The problem is that with large number of opinions it get takes a lot of time:

How to perform pos-tagging more efficiently and in a more pythonic way with pandas and treetagger?. I believe that this issue is due my pandas limited knowledge, since I tagged very quickly the opinions just with treetagger, out of a pandas dataframe.

Solution

There are some obvious modifications that can be done to gain a reasonable amount of time (as removing the imports and the instantiation of TreeTagger class from postag_cell function). Then the code can be parallelized. However, the majority of work is done by treetagger itself. As I don't know anything about this software, I can't tell if it can be further optimized.

The minimal working code:

import pandas as pd
import treetaggerwrapper

input_file = 'new_corpus.csv'
output_file = 'output.csv'

def postag_string(s):
    '''Returns tagged text from string s'''
    if isinstance(s, basestring):
       s = s.decode('UTF-8')
    return tagger.tag_text(s)

# Reading in the file
all_lines = []
with open(input_file) as f:
    for line in f:
        all_lines.append(line.strip().split('|', 1))

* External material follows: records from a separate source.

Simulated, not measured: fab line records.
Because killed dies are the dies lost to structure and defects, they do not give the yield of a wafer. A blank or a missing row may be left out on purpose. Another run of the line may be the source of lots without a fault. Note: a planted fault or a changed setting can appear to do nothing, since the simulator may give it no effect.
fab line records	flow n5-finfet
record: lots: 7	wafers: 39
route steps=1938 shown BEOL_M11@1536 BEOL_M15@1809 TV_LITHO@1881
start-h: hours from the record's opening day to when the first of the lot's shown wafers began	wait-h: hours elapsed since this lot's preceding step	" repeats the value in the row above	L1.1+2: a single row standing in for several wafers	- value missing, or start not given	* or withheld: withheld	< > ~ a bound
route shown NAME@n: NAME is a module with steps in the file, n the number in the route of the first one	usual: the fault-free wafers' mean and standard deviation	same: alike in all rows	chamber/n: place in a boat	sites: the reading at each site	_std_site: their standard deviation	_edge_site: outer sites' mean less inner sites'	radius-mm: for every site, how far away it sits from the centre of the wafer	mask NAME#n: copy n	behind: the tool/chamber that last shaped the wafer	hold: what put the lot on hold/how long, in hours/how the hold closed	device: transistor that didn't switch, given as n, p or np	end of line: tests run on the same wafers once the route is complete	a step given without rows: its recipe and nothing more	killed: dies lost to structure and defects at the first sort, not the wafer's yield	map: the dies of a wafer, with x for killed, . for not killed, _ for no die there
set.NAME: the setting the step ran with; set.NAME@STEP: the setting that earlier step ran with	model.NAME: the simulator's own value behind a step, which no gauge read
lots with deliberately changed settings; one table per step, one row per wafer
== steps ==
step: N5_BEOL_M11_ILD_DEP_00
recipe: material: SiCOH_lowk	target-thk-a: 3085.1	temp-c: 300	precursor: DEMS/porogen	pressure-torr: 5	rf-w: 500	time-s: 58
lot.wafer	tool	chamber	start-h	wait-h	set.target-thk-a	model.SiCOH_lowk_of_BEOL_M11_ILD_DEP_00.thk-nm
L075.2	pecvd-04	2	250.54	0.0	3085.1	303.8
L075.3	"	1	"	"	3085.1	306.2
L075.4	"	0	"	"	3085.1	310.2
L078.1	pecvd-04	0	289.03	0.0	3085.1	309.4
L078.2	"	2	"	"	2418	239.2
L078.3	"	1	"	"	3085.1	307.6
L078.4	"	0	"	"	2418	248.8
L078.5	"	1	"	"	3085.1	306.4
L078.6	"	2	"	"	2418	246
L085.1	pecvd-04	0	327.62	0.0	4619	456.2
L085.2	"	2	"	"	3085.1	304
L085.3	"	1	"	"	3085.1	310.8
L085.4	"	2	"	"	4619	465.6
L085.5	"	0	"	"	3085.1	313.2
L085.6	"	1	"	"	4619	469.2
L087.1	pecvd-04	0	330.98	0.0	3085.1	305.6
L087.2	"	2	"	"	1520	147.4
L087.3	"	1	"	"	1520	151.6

df = pd.DataFrame(all_lines[1:], columns = all_lines[0])

tagger = treetaggerwrapper.TreeTagger(TAGLANG='en')

df['POS-tagged_content'] = df['content'].apply(postag_string)

# Format fix:
def fix_format(x):
    '''x - a list or an array'''
    # With encoding:
    out = list(tuple(i.encode().split('\t')) for i in x)
    # or without:
    # out = list(tuple(i.split('\t')) for i in x)
    return out
df['POS-tagged_content'] = df['POS-tagged_content'].apply(fix_format)

df.to_csv(output_file, sep = '|')

I'm not using pd.read_csv(filename, sep = '|') because your input file is "misformatted" - it contains unescaped characters | in some text opinions.

(Update:) After format fix, the output file looks like this:

$ cat output_example.csv 
|id|content|POS-tagged_content
0|cv01.txt|How are you?|[('How', 'WRB', 'How'), ('are', 'VBP', 'be'), ('you', 'PP', 'you'), ('?', 'SENT', '?')]
1|cv02.txt|Hello!|[('Hello', 'UH', 'Hello'), ('!', 'SENT', '!')]
2|cv03.txt|"She said ""OK""."|"[('She', 'PP', 'she'), ('said', 'VVD', 'say'), ('""', '``', '""'), ('OK', 'UH', 'OK'), ('""', ""''"", '""'), ('.', 'SENT', '.')]"

If the formatting is not exactly what you want, we can work it out.

Parallelized code

It may give some speedup but don't expect miracles. The overhead coming from multiprocess setting may even exceed the gains. You can experiment with the number of processes nproc (here, set by default to number of CPUs; setting more than this is inefficient).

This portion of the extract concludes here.